Innovations in Sustainability: SAP Ariba

Posted: 08/20/2019 - 03:09
Innovations in Sustainability: SAP Ariba

This October, the Future of Sourcing Awards will celebrate organizations and individuals that have shown innovation, leadership and transformation in categories that are critical to the sourcing industry. Interviews with the finalists provide helpful insight about their projects, the problem they sought to solve and the impact to their organizations. Below, read about SAP Ariba's project that developed a technology solution to drive insights and intelligence into procurement processes to ensure that companies can effectively identify and mitigate risks in regards to potential supply chain issues such as workplace diversity, modern slavery, working condition, as well as other social risks.

Can you outline why your team embarked on this project and the problem that needed to be solved?

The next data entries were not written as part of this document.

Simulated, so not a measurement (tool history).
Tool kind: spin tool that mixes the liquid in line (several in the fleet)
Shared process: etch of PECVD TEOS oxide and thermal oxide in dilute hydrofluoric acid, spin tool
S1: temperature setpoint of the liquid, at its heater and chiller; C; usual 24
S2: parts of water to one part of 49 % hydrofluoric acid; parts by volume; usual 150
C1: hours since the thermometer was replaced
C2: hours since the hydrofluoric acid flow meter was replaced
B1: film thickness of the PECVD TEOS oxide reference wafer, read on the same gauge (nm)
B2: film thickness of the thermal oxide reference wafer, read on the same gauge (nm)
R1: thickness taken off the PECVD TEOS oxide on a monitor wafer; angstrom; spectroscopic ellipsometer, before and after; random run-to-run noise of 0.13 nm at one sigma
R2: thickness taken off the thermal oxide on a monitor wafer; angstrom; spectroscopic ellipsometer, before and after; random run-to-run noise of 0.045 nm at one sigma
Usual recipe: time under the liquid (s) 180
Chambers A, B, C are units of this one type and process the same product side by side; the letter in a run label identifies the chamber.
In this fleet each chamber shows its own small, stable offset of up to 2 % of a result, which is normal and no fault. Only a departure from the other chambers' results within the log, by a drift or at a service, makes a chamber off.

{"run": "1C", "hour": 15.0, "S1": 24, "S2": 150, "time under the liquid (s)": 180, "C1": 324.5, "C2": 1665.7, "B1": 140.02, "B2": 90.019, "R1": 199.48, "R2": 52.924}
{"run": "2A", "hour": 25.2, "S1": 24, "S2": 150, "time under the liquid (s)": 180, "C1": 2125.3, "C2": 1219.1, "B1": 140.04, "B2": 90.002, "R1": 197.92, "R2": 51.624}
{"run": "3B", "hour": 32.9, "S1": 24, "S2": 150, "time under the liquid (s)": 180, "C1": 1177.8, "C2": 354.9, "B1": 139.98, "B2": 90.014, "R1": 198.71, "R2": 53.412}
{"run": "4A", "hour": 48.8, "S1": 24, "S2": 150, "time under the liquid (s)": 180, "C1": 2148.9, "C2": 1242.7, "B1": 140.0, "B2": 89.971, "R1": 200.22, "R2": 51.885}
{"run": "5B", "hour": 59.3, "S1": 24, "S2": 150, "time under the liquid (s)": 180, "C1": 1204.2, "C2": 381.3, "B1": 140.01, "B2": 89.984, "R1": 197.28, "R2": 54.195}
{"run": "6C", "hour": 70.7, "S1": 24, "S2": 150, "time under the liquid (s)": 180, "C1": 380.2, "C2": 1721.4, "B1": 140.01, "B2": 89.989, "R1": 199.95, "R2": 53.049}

Sustainability has increasingly become a core business objective for global organizations large and small, allowing companies to drive profits while benefiting people and the planet. However, there was not a holistic technology that can include Sourcing and Procurement teams to address these tasks and processes and deliver measurable results. The SAP Ariba team took on this project to develop a technology solution to drive insights and intelligence into procurement processes, making sure companies can effectively identify and mitigate risks in their supply base, looking at potential supply chain issues such as workplace diversity, modern slavery, working condition, as well as other social risks before they impact the company’s business operations and brand reputation.
 

How were things done originally and what was the inspiration to innovate the process?

Driving sustainability results and managing supplier risks go hand in hand. However, in many organizations, supplier information and risk data is fragmented, scattering across spreadsheets, Google searches and emails. Supplier due diligence is usually done sporadically. Manual risk scoring is costly, time consuming and often misses key market signals. There is no holistic view of supplier risk intelligence and sustainability indices, which can often lead companies to unknowingly engage suppliers that pose risk, yielding unrecoverable business disruptions. Lastly, there is not a uniform approach to quantify sustainability metrics in the supply chain. Conquering these challenges was the main inspiration for the SAP Ariba team to develop its supplier risk and sustainability insights solution. To date we have developed a product that can assess, monitor and mitigate 200+ supplier risk incidents including modern slavery and diversity, and we continue to build out functionalities and partnership ecosystems to expand our risk and sustainability coverage. 
 

What KPIs did you use to measure success for this project? (For example: performance, customer satisfaction, revenue, sales or relevant financial gains?)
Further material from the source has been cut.